Business software players Computer Associates and SAP both turned in mixed third and fourth quarter results, respectively. While Computer Associates saw a 12pc increase in total revenues generated in the third quarter to reach US$844m, German software player SAP saw total revenues of €2.2bn in the fourth quarter dip 3pc year-on-year.
At Computer Associates (CA), software fees and other revenue increased US$9m or 12pc over the September 2003 quarter. The sequential improvement in revenues was driven by increased sales of both BrightStor and eTrust products.
While revenue performance for the third fiscal quarter exceeded the company’s projections, certain costs were also higher than anticipated. Commissions and royalties increased approximately US$20m compared to the second quarter of fiscal 2004 due to very strong product bookings in the quarter.
“We obviously are pleased with the company’s performance in the third quarter,” said Sanjay Kumar, CA chairman and CEO. “Overall bookings, which increased substantially over last year, performance in our channel business, and strength in worldwide operations all contributed to this strong performance. Even after considering the impact of the ACCPAC disposition, we achieved revenues, which exceeded the high end of our previous revenue estimate by approximately US$27m.” In December, CA sold its ACCPAC subsidiary to The Sage Group in a transaction that is expected to generate a pre-tax gain for CA of around US$88m.
“Our strengthening competitive position, our ability to deliver world-class enterprise software management solutions and the improving economy contributed to our strong third quarter results,” Kumar continued. “We are also making measurable progress in our determined worldwide efforts to go from a preferred vendor to a technology partner of choice.”
At SAP, net income for the fourth quarter was €423m, down from €474m announced a year earlier. Total revenues fell 3pc to €2.2bn and software revenues were €931m, down 3pc from the same period last year.

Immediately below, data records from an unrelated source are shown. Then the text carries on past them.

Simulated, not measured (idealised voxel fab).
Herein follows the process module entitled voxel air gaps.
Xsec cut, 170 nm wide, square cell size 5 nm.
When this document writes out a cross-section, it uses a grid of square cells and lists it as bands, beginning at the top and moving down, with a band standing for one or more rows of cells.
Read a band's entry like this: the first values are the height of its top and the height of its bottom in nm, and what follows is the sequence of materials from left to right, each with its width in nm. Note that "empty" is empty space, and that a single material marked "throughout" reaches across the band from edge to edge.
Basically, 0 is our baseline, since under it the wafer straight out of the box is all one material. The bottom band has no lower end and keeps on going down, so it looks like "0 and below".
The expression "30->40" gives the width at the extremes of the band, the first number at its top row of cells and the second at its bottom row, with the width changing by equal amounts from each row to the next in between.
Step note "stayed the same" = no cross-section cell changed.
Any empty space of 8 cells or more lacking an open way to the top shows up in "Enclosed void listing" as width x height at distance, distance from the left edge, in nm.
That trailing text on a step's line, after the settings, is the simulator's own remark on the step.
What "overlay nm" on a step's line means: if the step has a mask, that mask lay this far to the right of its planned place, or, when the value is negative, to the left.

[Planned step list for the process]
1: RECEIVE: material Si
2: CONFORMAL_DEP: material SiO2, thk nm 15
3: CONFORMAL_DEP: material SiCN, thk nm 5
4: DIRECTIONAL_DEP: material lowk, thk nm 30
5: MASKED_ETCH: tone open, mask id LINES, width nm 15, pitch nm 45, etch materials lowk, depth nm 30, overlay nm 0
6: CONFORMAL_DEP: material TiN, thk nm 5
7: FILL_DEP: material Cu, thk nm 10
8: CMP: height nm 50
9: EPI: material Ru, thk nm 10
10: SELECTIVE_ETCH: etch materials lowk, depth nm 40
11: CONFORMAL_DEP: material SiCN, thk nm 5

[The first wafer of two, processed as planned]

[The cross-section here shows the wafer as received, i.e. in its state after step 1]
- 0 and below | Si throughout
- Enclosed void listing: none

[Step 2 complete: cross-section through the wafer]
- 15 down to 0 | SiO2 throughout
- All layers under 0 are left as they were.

For the full year 2003, SAP saw total revenues of €7bn, a 5pc slide on the previous year. Software revenues were €2.1bn, a 6pc decrease compared to 2002. The company said it now considers itself to be the largest CRM application software vendor when measuring its CRM software revenu3s against its competitors on a rolling four-quarter basis. Net income for 2003 was a record €1.7bn, up from €509m a year earlier.
“2003 was a challenging but excellent year for SAP, as we reported record operating income, earnings per share, margin growth and gains in share against our next four largest competitors,” said Henning Kagermann, chief executive officer of SAP. “Additionally, both software and total revenues grew year-over-year on a constant currency basis, outperforming our competitors.”